As in previous operations, illicit alcohol was the most seized item, totaling over 33,000 metric tonnes, followed by cereals and grains (3,600 metric tonnes) and condiments (1,100 metric tonnes).
“This operation shows yet again that criminals will take advantage of any and every opportunity open to them to make a profit. The volume of the seizures confirms that food fraud affects all types of products, and all regions of the world”, said Jari Liukku, head of Europol’s European Serious and Organised Crime Centre.
“It is hurting the consumers’ wallets: in the best of cases, food fraud is the deception of consumers, whereby they pay for something they do not get, but in the worst cases, food fraud can result in serious harm to the public’s health. It is the duty of Europol and law enforcement more generally to make sure that what consumers get in their plates is genuine and safe.”
“Counterfeit and substandard food and beverages can be found on the shelves in shops around the world, and their increasing sale online is exacerbating the threat that food crime poses to the public,” said Interpol’s director of organised and emerging crime, Paul Stanfield.
“Operation Opson VIII saw a substantial amount of counterfeit food and drink taken out of circulation, but there is much more that can be done. Interpol calls for further efforts and better co-ordination at the national, regional and international levels in order to stem this tide which endangers the health of consumers worldwide.”

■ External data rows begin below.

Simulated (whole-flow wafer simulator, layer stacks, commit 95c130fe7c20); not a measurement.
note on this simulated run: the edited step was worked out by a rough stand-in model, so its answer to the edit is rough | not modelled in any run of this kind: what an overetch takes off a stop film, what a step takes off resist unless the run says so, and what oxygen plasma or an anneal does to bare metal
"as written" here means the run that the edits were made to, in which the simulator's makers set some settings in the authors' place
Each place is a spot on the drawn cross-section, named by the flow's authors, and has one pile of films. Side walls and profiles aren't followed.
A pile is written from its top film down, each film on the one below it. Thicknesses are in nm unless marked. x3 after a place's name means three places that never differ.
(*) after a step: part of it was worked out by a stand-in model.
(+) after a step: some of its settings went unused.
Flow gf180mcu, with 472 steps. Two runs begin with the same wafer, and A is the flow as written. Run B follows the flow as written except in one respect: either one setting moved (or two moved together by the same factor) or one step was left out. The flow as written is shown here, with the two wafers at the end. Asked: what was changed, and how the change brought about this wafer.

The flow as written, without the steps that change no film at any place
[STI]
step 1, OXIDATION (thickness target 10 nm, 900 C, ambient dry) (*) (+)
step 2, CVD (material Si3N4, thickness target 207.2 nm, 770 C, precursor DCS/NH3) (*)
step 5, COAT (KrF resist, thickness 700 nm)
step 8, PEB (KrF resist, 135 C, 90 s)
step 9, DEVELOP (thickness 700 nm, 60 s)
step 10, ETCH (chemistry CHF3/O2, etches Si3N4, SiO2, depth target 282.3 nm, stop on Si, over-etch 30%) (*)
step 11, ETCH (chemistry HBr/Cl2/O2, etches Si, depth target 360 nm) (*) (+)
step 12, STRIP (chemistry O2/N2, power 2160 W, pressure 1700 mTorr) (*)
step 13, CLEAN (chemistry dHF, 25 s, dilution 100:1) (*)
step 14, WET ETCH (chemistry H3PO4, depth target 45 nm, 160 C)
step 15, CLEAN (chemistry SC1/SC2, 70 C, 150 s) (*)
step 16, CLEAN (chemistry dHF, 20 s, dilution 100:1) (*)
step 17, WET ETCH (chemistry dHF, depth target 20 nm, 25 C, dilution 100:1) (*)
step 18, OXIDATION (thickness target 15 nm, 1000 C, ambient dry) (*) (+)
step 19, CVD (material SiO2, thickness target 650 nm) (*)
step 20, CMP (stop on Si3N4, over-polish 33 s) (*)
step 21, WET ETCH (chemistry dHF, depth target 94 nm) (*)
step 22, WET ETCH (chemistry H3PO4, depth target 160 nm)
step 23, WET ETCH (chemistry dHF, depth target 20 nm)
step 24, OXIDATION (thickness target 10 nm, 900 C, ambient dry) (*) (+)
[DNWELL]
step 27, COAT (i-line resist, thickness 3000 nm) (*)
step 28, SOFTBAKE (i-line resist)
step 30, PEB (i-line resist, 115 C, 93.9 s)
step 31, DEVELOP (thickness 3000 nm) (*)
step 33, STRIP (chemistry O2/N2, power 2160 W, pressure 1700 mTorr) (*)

The investigations run at the national level brought to light the fact that criminals will fake any type of food and drink with no thought to the human cost as long as they make a profit. In Lithuania, the customs seized some 335,000 counterfeit sweets in packaging to appeal to children. In Italy, the NAS Carabinieri seized over 150,000 litres of tampered poor quality sunflower oil made to look like extra virgin oil by adding chlorophyll and beta-carotene to the finished product.